@Loh Jane,
Quote:How do people mark an essay? Is grammar more important or vocabulary? I have completed three grammars and my writing skill is still very weak. I always forget the grammar rules.
That's not an easy question to answer, Jane. You see, there's been this huge problem that has existed for a few hundred years. Back in the 18th century, a number of writers began to invent spurious [false] rules for English grammar. The result has been that many English speakers have been taught many false rules about the English language.
That native speakers of English were taught false rules didn't matter because the false rules don't stick/stay with us. Because false rules are unnatural, nobody remembers them or follows them.
With the explosion of English as a world language, and with the Chomskyan revolution in the study of language, things are starting to change. But there are still many many ignorant teachers/professors when it comes to English grammar and how English really works.

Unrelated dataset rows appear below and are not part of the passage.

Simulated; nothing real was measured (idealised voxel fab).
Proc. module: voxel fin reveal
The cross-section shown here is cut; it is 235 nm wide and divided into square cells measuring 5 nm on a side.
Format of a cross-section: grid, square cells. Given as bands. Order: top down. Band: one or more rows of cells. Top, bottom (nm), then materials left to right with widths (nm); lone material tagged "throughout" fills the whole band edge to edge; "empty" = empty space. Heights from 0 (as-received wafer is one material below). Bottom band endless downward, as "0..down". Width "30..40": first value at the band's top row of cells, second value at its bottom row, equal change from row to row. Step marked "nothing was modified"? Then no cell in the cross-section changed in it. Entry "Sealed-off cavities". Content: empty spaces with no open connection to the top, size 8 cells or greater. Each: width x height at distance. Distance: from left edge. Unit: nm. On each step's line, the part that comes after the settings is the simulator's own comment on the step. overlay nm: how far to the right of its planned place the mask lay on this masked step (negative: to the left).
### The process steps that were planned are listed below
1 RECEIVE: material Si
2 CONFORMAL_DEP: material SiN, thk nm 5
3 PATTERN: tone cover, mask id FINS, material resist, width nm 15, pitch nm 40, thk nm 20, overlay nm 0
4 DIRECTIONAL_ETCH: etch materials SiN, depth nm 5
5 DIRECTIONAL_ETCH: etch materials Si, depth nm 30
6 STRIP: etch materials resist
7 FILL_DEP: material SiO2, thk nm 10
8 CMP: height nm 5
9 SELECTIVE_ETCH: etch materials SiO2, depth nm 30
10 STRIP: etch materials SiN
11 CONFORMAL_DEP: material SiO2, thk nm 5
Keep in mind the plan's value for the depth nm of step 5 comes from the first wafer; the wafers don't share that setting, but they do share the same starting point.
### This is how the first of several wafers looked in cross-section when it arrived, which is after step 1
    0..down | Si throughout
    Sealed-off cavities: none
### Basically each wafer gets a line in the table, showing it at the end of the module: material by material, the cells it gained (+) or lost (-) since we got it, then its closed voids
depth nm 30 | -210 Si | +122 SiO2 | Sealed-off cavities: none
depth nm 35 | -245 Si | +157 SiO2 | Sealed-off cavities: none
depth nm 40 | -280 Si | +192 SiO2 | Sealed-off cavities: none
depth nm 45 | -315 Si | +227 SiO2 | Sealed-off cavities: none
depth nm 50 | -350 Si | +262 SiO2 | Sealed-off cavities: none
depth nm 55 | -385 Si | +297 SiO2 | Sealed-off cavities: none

I'm sad to say that these centuries long false rules have had the greatest affect on ESL/EFLs.
I can say with absolute certainty that you have been subjected to many of these same false rules in those three grammars you have studied. I know, from having taught ESL in SE Asia for close to a quarter century that ESL students are being badly, badly misled on the rules of English.
Read these two paragraphs from a noted US language scientist.
Quote:For here are the remarkable facts. Most of the prescriptive rules
[false rules] of the language mavens make no sense on any level. They are bits of folklore that originated for screwball reasons several hundred years ago and have perpetuated themselves ever since. For as long as they have existed, speakers have flouted them, spawning identical plaints about the imminent decline of the language century after century.
All the best writers in English have been among the flagrant flouters. The rules conform neither to logic nor tradition, and if they were ever followed they would force writers into fuzzy, clumsy, wordy, ambiguous, incomprehensible prose, in which certain thoughts are not expressible at all. Indeed, most of the "ignorant errors" these rules are supposed to correct display an elegant logic and an acute sensitivity to the grammatical texture of the language, to which the mavens are oblivious.
The scandal of the language mavens began in the 18th Century. The London dialect had become an important world language, and scholars began to criticize it as they would any institution, in part to question the authority of the aristocracy. Latin was considered the language of enlightenment and learning and it was offered as an ideal of precision and logic to which English should aspire. The period also saw unprecedented social mobility, and anyone who wanted to distinguish himself as cultivated had to master the best version of English.
These trends created a demand for handbooks and style manuals, which were soon shaped by market forces: the manuals tried to outdo one another by including greater numbers of increasingly fastidious rules that no refined person could afford to ignore. Most of the hobgoblins of contemporary prescriptive grammar (don't split infinitives, don't end a sentence with a preposition) can be traced back to these 18th Century fads.